At the moment, the WMF cluster has various call chains between different services, which have caused various issues and overloads like the parent task of this one.
Specifically, one of the longest "chain reactions" is the one that from an event in MediaWiki cause ChangePropagation to call Restbase, restbase to call Parsoid, and Parsoid to call the MediaWiki API.
If any on these components fail or takes a long time to respond, the other ones might abort the request, but that doesn't necessarily mean it will be aborted server-side as well and the processing will stop, as timeouts might be very different between the caller and the callee.
Also, while ChangePropagation has its own concurrency limiting system (which we should review anyways), the policies for retrying upon failure in both restbase and parsoid should be checked and tuned.
A similar audit will be needed for all other services that call other services in a cascade, including MediaWiki.

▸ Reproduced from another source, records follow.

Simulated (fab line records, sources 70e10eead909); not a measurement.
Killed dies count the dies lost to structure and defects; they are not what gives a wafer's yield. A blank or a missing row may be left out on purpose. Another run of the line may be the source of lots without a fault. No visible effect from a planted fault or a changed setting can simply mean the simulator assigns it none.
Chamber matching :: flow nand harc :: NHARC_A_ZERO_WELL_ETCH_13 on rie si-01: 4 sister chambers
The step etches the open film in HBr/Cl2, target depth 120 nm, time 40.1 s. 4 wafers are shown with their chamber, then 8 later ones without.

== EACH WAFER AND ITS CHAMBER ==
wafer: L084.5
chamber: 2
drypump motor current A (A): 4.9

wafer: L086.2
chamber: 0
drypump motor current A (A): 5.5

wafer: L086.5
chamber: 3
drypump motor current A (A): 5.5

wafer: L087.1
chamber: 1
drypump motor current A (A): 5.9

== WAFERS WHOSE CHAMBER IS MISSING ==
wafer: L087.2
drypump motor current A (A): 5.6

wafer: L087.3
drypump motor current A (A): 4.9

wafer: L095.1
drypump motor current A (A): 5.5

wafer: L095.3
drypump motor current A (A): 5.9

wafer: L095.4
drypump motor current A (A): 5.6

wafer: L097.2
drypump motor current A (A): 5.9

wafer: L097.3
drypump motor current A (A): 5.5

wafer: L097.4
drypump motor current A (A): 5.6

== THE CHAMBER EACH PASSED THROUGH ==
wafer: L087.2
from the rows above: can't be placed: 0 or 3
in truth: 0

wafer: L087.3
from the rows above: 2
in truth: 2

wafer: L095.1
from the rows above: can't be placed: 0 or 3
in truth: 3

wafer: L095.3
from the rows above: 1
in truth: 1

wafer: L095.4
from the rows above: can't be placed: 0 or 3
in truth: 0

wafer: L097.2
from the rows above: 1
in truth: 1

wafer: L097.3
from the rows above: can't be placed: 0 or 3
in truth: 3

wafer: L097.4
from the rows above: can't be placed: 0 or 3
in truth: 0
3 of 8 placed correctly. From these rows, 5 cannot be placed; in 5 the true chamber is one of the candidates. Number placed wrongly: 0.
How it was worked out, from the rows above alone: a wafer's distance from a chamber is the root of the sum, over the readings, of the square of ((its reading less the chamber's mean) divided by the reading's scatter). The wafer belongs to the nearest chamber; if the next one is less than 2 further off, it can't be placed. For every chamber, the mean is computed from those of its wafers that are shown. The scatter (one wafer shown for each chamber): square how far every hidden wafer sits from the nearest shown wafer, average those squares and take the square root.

This is tangentially related to T97192
## Audit data
ChangeProp
- Concurrency limits:
- Request timeout: 7 minutes by default for requests to RESTBase, 2 minutes for direct requests to MW API, configurable per rule
- Request retry policy: No immediate retry; Up to two delayed retries for status dependent on the rule. Normally 5xx only are retried but for some rules it may be different depending on the context. For example for revision creation 404 is retried to account for DB replication lag. Default retry after 1 minute, next after 7 minutes. Up to 2 retries by default.
RESTBase
- Response timeout: 6 minutes
- Subrequest timeout: 2 minutes; timeout doubled + fuzzed on retry.
- Subrequest retry policy: Only retry once on timeout or 503 with retry-after. Retry delay is retry-after value, or ~500ms plus exponential back-off.
Parsoid
- Response timeout:
- Subrequest timeout (PHP API): 60 seconds
- Subrequest retry policy: Only retry once on timeout or 503 with retry-after. Retry delay is retry-after value, or ~500ms plus exponential back-off.
MediaWiki API
- Response timeout: Nominally 60s, but timeout does not seem to be working (see T97192).
## Issues found
- ChangeProp request timeout lower than RESTBase's response timeout. Fix in https://github.com/wikimedia/change-propagation/pull/141.
- Parsoid's MW API request timeout equal to MediaWiki's nominal response timeout.
- Unclear if MediaWiki's 60s response timeout actually works (T97192).